Examples of Data Analytics for Predictive Maintenance (3)

Contents

Method3: One-Class SVM

The previous methods, Hotelling’s T-square method and Gaussian mixture model, use Gaussian distribution-based parametric model. However, in practical situation, sometimes data distribution does not have explicit clusters or, in more severe case, cannot be grasped for many reasons, such as large number of dimensions. In such a case, non-parametric model can be applicable. In this demo, I would like to show how one class SVM, one of typical non-parametric classification method, can detect an x percent outliers from a given data set.

Load the Pre-processed Data

This data is generated by running Demo0_PreProcessing.m.

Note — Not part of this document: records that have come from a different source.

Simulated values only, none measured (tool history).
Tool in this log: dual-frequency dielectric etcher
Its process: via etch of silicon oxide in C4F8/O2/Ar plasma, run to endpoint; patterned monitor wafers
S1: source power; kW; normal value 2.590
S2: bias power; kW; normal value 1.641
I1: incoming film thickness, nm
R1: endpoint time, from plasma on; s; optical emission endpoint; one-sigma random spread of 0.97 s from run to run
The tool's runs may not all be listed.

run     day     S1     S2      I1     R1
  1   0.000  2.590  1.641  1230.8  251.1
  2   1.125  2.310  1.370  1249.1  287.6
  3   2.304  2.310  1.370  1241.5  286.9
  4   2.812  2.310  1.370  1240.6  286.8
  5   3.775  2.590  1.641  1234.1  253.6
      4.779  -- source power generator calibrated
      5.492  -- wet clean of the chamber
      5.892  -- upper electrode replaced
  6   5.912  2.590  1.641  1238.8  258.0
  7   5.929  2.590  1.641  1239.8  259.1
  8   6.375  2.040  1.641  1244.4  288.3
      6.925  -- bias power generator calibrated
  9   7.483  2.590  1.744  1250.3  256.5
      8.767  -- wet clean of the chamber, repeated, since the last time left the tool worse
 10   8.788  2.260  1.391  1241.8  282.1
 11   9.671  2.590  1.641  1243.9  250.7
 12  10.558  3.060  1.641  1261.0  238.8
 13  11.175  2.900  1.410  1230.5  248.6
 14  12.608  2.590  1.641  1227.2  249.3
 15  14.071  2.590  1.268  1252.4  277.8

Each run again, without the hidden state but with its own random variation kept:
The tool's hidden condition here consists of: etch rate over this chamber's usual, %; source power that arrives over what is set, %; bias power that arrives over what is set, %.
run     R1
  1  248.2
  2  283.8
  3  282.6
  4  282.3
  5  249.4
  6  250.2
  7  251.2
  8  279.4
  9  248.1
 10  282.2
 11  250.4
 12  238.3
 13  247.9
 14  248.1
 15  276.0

load('Preprocessed_FD001.mat');

Outlier Detection using One-Class SVM

To visualize results, I would like to apply One-Class SVM to the first two PCA components.

First, the group of data points labeled 'long' is assumed as a normal condition.

Next, the thresholds to detect 5%, 1% and 0.1% outliers are calculated by using One-Class SVM method.

Finally, I would like to create a plot of the first two components with these thresholds.

% Calculate the thresholds to detect 5%, 1% and 0.1% outliers
idx = (dataTrainZ.Label == 'long');
th = [0.001, 0.01, 0.05];
mdlSVM = cell(3,1);
C = cell(3,1);

d = 0.1;
[x1Grid, x2Grid] = meshgrid(-8:d:8, -8:d:8);
for kk = 1:3
    mdlSVM{kk} = fitcsvm(score(idx,1:2), ones(nnz(idx),1),...
        'KernelFunction',   'rbf',...
        'OutlierFraction',  th(kk));
    [~, aGrid] = predict(mdlSVM{kk}, [x1Grid(:) x2Grid(:)]);
    aGrid = reshape(aGrid, size(x1Grid,1), size(x2Grid,2));

    % Generated thresholds based on One-Class SVM
    C{kk} = contourc((-8:d:8), (-8:d:8), aGrid, [0 0]);
end

% Set the color for 5%, 1% and 0.1% outlier regions
col5per = [0.75 0.95 1];
col1per = [0.75 1 0.75];
col01per = [1 1 0.75];
colAnomaly = [1 0.85 0.85];

% Plot the result
figure
plotContourmatrix(C{1}, col01per);
plotContourmatrix(C{2}, col1per);
plotContourmatrix(C{3}, col5per);
hold on;
s1 = gscatter(score(:,1),...
    score(:,2),...
    dataTrainZ.Label);
idx = dataTrainZ.Time == 0;
s2 = plot(score(idx,1),...
    score(idx,2),'rp','MarkerSize',10,'MarkerFaceColor','w');
legend([s1; s2],{'urgent','short','medium','long','failure occurrence'},...
    'Color',    [1 1 1],...
    'Location', 'northwest',...
    'FontSize', 12);
ax = gca;
ax.Color = colAnomaly;
ax.Box = 'on';
xlabel('1st Principal Component','FontSize',12);
ylabel('2nd Principal Component','FontSize',12);
title({'Training Data and Calculated Outlier Detection Threshold';...
    'Blue: Normal, Green: 5% outlier, Yellow: 1% outlier, Red: 0.1% outlier'},'FontSize',12)

Applying to the Test Set

In this process, these thresholds (which can detect 5%, 1% and 0.1% outliers) are applied to the test data set. The result is shown by creating a plot of the first two components with test set and these thresholds. In this plot, conditions of each engine are shown by changing colors for each data point. In real situaiton, only the positions of each data point and the thresholds for outlier detection are available.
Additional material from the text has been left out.